The Industrial Energy Consumers of America (IECA) on Tuesday urged Congress to not impose any direct or indirect climate-related costs on U.S. manufacturers until an import fee is implemented on carbon-intensive goods.
A carbon border adjustment mechanism, or CBAM, recently was proposed by the European Union (EU). A CBAM puts an estimated greenhouse gas (GHG) price on imported goods to equalize costs. It also is designed to prevent industries from moving “offshore,” i.e. to other places where it may be less expensive to emit carbon dioxide (CO2) emissions.
“Imposing costs without an enforceable CBAM will result in GHG leakage and shift manufacturing production, jobs and GHG emissions offshore, which achieves nothing environmentally,” said CEO Paul N. Cicio in the letter.
“This is too important to not advance a CBAM through regular order. The manufacturing sector employs over 12 million people and will be potentially negatively impacted if we do not get this right.”
The trade group represents manufacturing companies with an estimated $1.1 trillion in annual sales, with more than 4,200 facilities nationwide and 1.8 million-plus employees worldwide.
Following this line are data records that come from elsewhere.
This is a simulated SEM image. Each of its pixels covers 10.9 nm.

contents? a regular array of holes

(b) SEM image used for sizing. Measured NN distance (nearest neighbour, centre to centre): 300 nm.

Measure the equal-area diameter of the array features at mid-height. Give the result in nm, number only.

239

Creating and operating a CBAM for emissions “will take several years,” the IECA said in the letter to Senate and House leadership. In mid-August, the Senate passed a fiscal year 2022 budget resolution that could pave the way to enact a CBAM.
Since 1990, IECA noted that domestic manufacturing has reduced CO2 emissions by 23% more than any sector, while manufacturing gross output has increased by 112%.
“Even more outstanding is that U.S. manufacturing direct and indirect energy consumption has been flat for 50 years,” IECA noted.
To address climate change worldwide, “it is essential to ensure a level playing field for U.S. manufacturing,” particularly energy-intensive, trade-exposed industries, aka EITEs.
EITEs, which compete globally, include steel, aluminum and cement producers.
Establishing a CBAM, which is likely to take years, said the IECA, “is the best way” to level the playing field.
“A CBAM would impose a carbon fee on the carbon intensity of the imported products equal to the total climate costs imposed on equivalent U.S. manufacturing products, and rebate climate costs on U.S. exports.” President Biden has expressed support for a CBAM to align the United States with the EU, but it is not considered a priority for the administration’s climate agenda. While the oil and gas industry has long advocated a carbon tax policy, it has never made much headway in Congress. The EU plans to pilot a CBAM on carbon-intensive imports, including steel, cement, fertilizer and aluminum. The pilot would extend through 2025 before full implementation, possibly in 2026.